These devices have more overlap than ever, but they're still fundamentally different. The MacBook Air M3 is the better productivity machine for most users — a full desktop OS, more apps, and a better multitasking experience. The iPad Pro M4 wins on portability, media consumption, Apple Pencil Pro creativity, and the stunning OLED display.
You're an artist, illustrator, or designer who lives in Procreate or Adobe Fresco. Or if you travel constantly and want a world-class media device that also handles serious work with a keyboard attached.
Your work is primarily in traditional desktop software — coding, writing, spreadsheets, research, video calls. macOS gives you a more capable multitasking environment and runs software iPad simply can't.
The M4 chip in both devices is the same silicon, which makes this the most interesting laptop-vs-tablet comparison Apple has ever produced. But hardware parity doesn't mean the decision is hard — it means you need to think honestly about how you actually work.
The iPad Pro M4 is the first iPad with an OLED display — specifically a tandem OLED that achieves 1,000 nits sustained brightness and 1,600 nits peak HDR. True blacks, infinite contrast ratio, and ProMotion 120Hz. It is objectively a better display than the MacBook Air M3's Liquid Retina panel (which is excellent, but LCD-based with 500 nits peak brightness).
The iPad display is also touchscreen and Apple Pencil Pro-compatible, which adds input modes the Air simply doesn't have.
Both run M4 silicon (the MacBook Air runs M3, but the iPad Pro runs M4 — see our spec table). Raw benchmarks are in the iPad's favor on paper, but both are fanless devices that will throttle under sustained load. For burst workloads, both feel snappy and capable. Neither sustains peak CPU throughput indefinitely without throttling.

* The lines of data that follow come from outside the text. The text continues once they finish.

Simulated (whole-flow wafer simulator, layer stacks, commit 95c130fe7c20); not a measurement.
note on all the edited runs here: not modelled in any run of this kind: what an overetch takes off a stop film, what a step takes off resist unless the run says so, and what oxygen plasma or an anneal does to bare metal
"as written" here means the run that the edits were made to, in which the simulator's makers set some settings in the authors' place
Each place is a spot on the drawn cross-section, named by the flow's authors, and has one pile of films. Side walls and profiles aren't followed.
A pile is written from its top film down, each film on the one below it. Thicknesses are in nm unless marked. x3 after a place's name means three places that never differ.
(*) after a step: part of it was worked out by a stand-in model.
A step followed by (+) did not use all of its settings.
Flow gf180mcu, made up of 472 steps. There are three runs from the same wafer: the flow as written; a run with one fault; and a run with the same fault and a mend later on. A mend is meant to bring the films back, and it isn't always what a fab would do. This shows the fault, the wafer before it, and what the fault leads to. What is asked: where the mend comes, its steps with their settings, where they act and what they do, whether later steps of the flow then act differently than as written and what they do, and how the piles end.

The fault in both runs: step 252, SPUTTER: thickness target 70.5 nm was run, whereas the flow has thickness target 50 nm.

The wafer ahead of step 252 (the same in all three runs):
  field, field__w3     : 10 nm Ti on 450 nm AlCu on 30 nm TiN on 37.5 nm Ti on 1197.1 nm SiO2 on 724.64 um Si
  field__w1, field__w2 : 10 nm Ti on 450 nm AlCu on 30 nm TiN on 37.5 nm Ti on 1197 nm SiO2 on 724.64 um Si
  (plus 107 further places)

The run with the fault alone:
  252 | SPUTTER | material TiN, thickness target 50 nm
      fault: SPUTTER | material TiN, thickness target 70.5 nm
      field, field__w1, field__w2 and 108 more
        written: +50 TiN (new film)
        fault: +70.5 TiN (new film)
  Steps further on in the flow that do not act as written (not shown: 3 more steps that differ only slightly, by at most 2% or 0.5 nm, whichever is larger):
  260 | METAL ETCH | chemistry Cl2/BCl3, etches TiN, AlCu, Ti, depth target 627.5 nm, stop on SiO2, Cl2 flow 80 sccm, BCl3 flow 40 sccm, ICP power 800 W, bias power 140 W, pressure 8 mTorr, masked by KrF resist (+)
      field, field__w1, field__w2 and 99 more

| Spec | iPad Pro M4 11" | MacBook Air M3 13" |
|---|---|---|
| Chip | Apple M4 | Apple M3 |
| Display | 11" Tandem OLED, 1600 nits peak, 120Hz | 13.6" Liquid Retina LCD, 500 nits, 60Hz |
| OS | iPadOS 18 | macOS Sequoia |
| Touch Input | Yes (Apple Pencil Pro) | No (trackpad only) |
| RAM | 8GB / 16GB unified | 8GB / 16GB / 24GB unified |
| Storage | 256GB – 2TB | 256GB – 2TB |
| Weight (device only) | 0.44 kg (0.98 lbs) | 1.24 kg (2.7 lbs) |
| Weight (with keyboard) | ~1.1 kg with Magic Keyboard | 1.24 kg (built-in keyboard) |
| Battery | ~10 hours mixed use | ~15 hours mixed use |
| Ports | 1× USB-C (Thunderbolt 4) | 2× Thunderbolt 3, MagSafe, 3.5mm |
| Starting Price (device only) | $999 | $1,099 |
| Price with keyboard | ~$1,348 (add $349 Magic Keyboard) | $1,099 (keyboard included) |
This is the most important factor for most people. macOS runs full desktop applications: full versions of Final Cut Pro, Logic Pro, Xcode, Photoshop, Excel, and thousands of others. iPadOS runs iPad-optimized apps, which are often excellent but consistently more limited than their desktop counterparts.
iPadOS 18 has improved multitasking, but it's still not macOS. If you need to run a local web server, use a command line, manage files with a file manager, or work across many windows simultaneously — macOS wins decisively.
At under 1 lb, the iPad Pro 11" is dramatically easier to carry than any MacBook. It fits in places no laptop will, charges faster from smaller bricks, and doubles as a reading device, media player, and note-taking tool. If you travel heavily and want to minimize bag weight, the iPad wins.
The Apple Pencil Pro — with hover detection, barrel roll, and squeeze gestures — is a best-in-class stylus. Procreate, Adobe Fresco, and Notability on iPad are genuinely superior creative experiences compared to anything available on Mac. If drawing, illustration, or handwritten notes are part of your workflow, the iPad Pro is the better choice — it's not close.
The iPad Pro 11" starts at $999, but to use it as a productivity machine you need the Magic Keyboard ($349) and likely Apple Pencil Pro ($129), bringing the total to ~$1,477. The MacBook Air M3 starts at $1,099 with a keyboard included. When comparing like-for-like productivity setups, the MacBook Air is actually cheaper.